Title: The Children of Red Peak
Author: Craig DiLouie
Publication date: November 17, 2020
Length: 384 pages
Source: Review copy courtesy of the publisher via NetGalley
Bram Stoker Award-nominated author Craig DiLouie brings a new twist to the cult horror story in a heart-pounding novel of psychological suspense.
David Young, Deacon Price, and Beth Harris live with a dark secret. As children, they survived a religious group’s horrific last days at the isolated mountain Red Peak. Years later, the trauma of what they experienced never feels far behind.
When a fellow survivor commits suicide, they finally reunite and share their stories. Long-repressed memories surface, defying understanding and belief. Why did their families go down such a dark road? What really happened on that final night?
The answers lie buried at Red Peak. But truth has a price, and escaping a second time may demand the ultimate sacrifice.
Reading The Children of Red Peak gave me serious chills — but I’m not sure whether this story needed the horror/supernatural element to have that effect. How can a story about childhood survivors of a death cult be anything but horrifying?
In The Children of Red Peak, we meet the three main characters — David, Beth, and Deacon, at the funeral of their childhood friend, Emily. Emily has committed suicide, leaving a note that says simply “I couldn’t fight it anymore”.
Fifteen years earlier, these four people, plus David’s older sister Angela, were the sole survivors of a brutal yet mysterious mass suicide out in the desert at a location known as Red Peak. A religious congregation, led by their pastor, endured weeks of starvation, hard labor, and mutilations before finally drinking poison (and murdering those who balked) — all with the goal of gaining eternal life in heaven, leaving behind the rest of the world to suffer the end times.
The survivors were all teens at the time, and after their rescue and extended psychological treatment, they eventually went their separate ways and made lives for themselves. But none are truly happy, and none can really explain what happened on that terrible day at Red Peak.
Through chapters that alternate between Beth, David, and Deacon’s perspectives, we learn about their varied current lives — Beth is a psychologist, Deacon an up-and-coming rock star, and David a cult exit counselor. We also see the characters start to allow their memories to resurface, so we get the backstory of the Family of the Living Spirit, its road to ruin, and the events of the final day in bits and pieces, until they eventually add up to a disturbing, terrible whole.

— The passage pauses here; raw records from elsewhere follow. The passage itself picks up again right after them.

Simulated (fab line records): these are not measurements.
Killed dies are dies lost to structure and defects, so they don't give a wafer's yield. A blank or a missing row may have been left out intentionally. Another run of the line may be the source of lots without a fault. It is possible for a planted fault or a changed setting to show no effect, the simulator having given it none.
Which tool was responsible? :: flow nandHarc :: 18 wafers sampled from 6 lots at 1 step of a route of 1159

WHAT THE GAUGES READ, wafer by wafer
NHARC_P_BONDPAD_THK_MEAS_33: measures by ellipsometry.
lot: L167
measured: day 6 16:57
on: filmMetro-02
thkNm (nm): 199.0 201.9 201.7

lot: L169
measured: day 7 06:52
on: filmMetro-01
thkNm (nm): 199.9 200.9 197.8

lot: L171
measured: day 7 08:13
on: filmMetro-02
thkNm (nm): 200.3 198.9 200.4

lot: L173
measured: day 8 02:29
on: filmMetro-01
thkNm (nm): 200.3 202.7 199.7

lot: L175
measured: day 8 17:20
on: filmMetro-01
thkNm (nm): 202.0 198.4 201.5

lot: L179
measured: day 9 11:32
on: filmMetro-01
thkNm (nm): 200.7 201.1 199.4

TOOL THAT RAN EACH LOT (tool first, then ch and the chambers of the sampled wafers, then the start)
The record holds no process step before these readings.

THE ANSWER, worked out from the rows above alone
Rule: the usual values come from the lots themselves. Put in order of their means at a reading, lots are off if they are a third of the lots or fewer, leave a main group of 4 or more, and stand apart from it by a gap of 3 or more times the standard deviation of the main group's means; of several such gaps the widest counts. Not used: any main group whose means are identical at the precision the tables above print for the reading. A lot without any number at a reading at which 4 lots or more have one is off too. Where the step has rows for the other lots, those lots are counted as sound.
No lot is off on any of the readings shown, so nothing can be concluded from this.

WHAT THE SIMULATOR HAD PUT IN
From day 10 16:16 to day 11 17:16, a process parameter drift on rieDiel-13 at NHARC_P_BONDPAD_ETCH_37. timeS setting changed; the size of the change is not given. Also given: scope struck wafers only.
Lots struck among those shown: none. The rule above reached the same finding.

While there is a mysterious supernatural (religious?) element that comes into play, for me the true impact of this book lies in the description of the Family of the Living Spirit’s trajectory toward destruction. When we’re introduced to this community, they are a peaceful, religious, spiritual group living off the land on a small farm, devoted to the worship of the Living Spirit, but also living a joyful, celebratory life.
It’s only when the pastor discovers a miracle in the desert that the group’s emphasis on gaining eternal life kicks into high gear. With growing fervor for the apocalypse and their crossing over, the congregation evolves quickly into a doomsday cult. Choices are removed, blind obedience is emphasized, and increasingly destructive behaviors are held up as testaments to faith. It’s horrible, especially as we see these events through the eyes of people who were children at the time.
I’m not sure that I loved the climax and conclusion of The Children of Red Peak. The story of the cult and its destructive power is the true horror — for me, the addition of a supernatural element seems almost beside the point. Yes, it’s all very scary and horrifying, but even if this story were just about the delusions and failings of a group of brainwashed people, it would be just as scary and horrifying.
Maybe even more so?
The ending gives us a way out, so to speak. It allows for the possibility that the group’s beliefs might actually have had some sort of fulfillment, in its own awful way. And truly, there are no excuses. Whether the events were the work of a supernatural or divine being, it still resulted in suffering, death, and the permanent psychological damage done to the children who survived.
The Children of Red Peak is thought-provoking and utterly devastating. I came to really care about the characters, and found the entire story and the characters’ various endings heart-breaking and tragic.
This is a powerful read, and I just wish I had someone to talk about it with! Craig DiLouie is a gifted writer, and I will gladly read whatever he writes next.